Pickup on North Street

In March 2002, a seemingly innocuous meeting took place in the offices of Landesbank Kiel (LB Kiel), in the German port city of Kiel. Sitting at the boardroom table were a pair of Americans, Wayne King and Ken Karl, whose business cards were emblazoned with the crossed-keys logo of UBS. Facing them were Franz Waas, an executive board member at LB Kiel, and his new head of portfolio management, Martin Halblaub. The two Germans were part of a sophisticated international new wave in finance that made regional German banking slightly less boring than it had been for hundreds of years — and slightly more profitable. For LB Kiel's owners, it offered a way to shake loose from state ownership and taxpayer guarantees.

The pitch document the Americans brought to Kiel was for North Street 4, and they explained how it would “leverage” UBS's “global asset management expertise.”

 In reality, it amounted to UBS's setting up a Cayman Islands special purpose vehicle — a financial robot — that would invest in some $3 billion of investment-grade bonds. By asset management, UBS meant that it would move bonds in and out of the android over time. LB Kiel would be exposed to the “second loss” layer of this portfolio, a slice of risk some $500 million thick, for fifteen years. The investment was like the filling of a gigantic sandwich, resting on an equity layer that was supposed to protect LB Kiel, while the German bank was supposed to protect UBS from losing money on the “super senior” layer above.

Like LB Kiel's similar deal with Barclays eighteen months earlier, there was a built-in flaw with such sandwich arrangements. “You've got an inherent conflict of interest,” a senior UBS official would later concede. “Whose interests are you actually protecting? Are you looking after UBS's interests, or the second loss provider [LB Kiel]?” Listening to the pitch, Halblaub felt uneasy about the inherent conflicts, and he hesitated to sign up to the deal. “What's the matter — don't you trust us?” joked Karl. There was nothing to suggest that Karl and UBS weren't sincere about wanting to help their client, and so Waas intervened — to abort the deal now would cast doubt on how serious LB Kiel was about entering new markets. LB Kiel agreed to buy North Street 4.

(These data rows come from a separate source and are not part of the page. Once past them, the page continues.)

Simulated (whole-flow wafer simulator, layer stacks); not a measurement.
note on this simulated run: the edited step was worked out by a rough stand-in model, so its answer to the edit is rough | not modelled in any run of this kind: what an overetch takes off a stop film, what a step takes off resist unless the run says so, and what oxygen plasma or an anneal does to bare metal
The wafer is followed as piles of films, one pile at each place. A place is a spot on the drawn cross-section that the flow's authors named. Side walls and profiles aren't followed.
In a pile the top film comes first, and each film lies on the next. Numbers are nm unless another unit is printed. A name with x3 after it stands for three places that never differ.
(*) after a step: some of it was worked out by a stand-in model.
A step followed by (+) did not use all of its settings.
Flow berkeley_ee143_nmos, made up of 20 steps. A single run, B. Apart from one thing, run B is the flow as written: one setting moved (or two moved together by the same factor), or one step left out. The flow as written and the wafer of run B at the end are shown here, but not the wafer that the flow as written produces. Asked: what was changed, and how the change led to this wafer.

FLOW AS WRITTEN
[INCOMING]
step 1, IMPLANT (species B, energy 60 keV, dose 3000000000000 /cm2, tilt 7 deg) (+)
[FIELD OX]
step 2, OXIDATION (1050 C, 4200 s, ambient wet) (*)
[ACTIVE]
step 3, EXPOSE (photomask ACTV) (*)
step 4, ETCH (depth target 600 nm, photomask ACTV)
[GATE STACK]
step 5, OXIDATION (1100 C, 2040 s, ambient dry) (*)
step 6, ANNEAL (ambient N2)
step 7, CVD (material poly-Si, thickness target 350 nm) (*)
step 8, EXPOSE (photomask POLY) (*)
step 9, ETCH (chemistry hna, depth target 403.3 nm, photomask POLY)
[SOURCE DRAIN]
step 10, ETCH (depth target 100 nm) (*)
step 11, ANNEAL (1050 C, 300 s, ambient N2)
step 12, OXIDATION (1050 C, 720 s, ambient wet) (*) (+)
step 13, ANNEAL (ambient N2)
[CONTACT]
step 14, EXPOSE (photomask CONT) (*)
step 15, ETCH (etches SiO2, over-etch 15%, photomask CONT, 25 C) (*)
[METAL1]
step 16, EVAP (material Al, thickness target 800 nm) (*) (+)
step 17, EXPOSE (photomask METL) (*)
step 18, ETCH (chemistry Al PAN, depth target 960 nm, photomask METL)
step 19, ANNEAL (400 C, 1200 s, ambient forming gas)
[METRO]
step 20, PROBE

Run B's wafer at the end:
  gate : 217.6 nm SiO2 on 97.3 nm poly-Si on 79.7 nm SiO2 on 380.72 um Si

Initially, Karl filled up North Street 4 with corporate debt issued by familiar companies like Disney, the Burlington Northern and Santa Fe railroad, cable television company Viacom, and supermarket chain Safeway, among others. By October, with the approval of LB Kiel, many of these corporate stalwarts had been replaced by mysterious names such as INHEL 2002-A, OOMLT 2002-3, and NCHET 2001-NC2. In just seven months, some 70 percent of the North Street 4 portfolio had been replaced by securitizations, of which a quarter were funding U.S. subprime and home equity lending, as well as credit card loans and commercial mortgages. NCHET 2001 was a subordinated tranche — or the next-to-bottom layer — of a securitization deal backed by subprime mortgages from New Century Financial Corporation. INHEL 2002-A was a mezzanine certificate backed by mortgages sourced by IndyMac, a Californian bank.

Via a daisy chain that ran through the Cayman Islands, the UBS New York trading desk, and special-purpose companies in California, the burghers of Schleswig-Holstein, the ultimate owners of LB Kiel, were indirectly lending millions of dollars to aspiring middle-class American consumers eager to buy homes, cars, and those big-screen TVs. That was what LB Kiel wanted, an ultra-safe, diversified package stamped “triple-A” by century-old ratings agencies. The tool that joined cautious Germans and buoyantly optimistic Americans was the ABS CDO, the financial innovation that played a crucial role in stoking the housing bubble.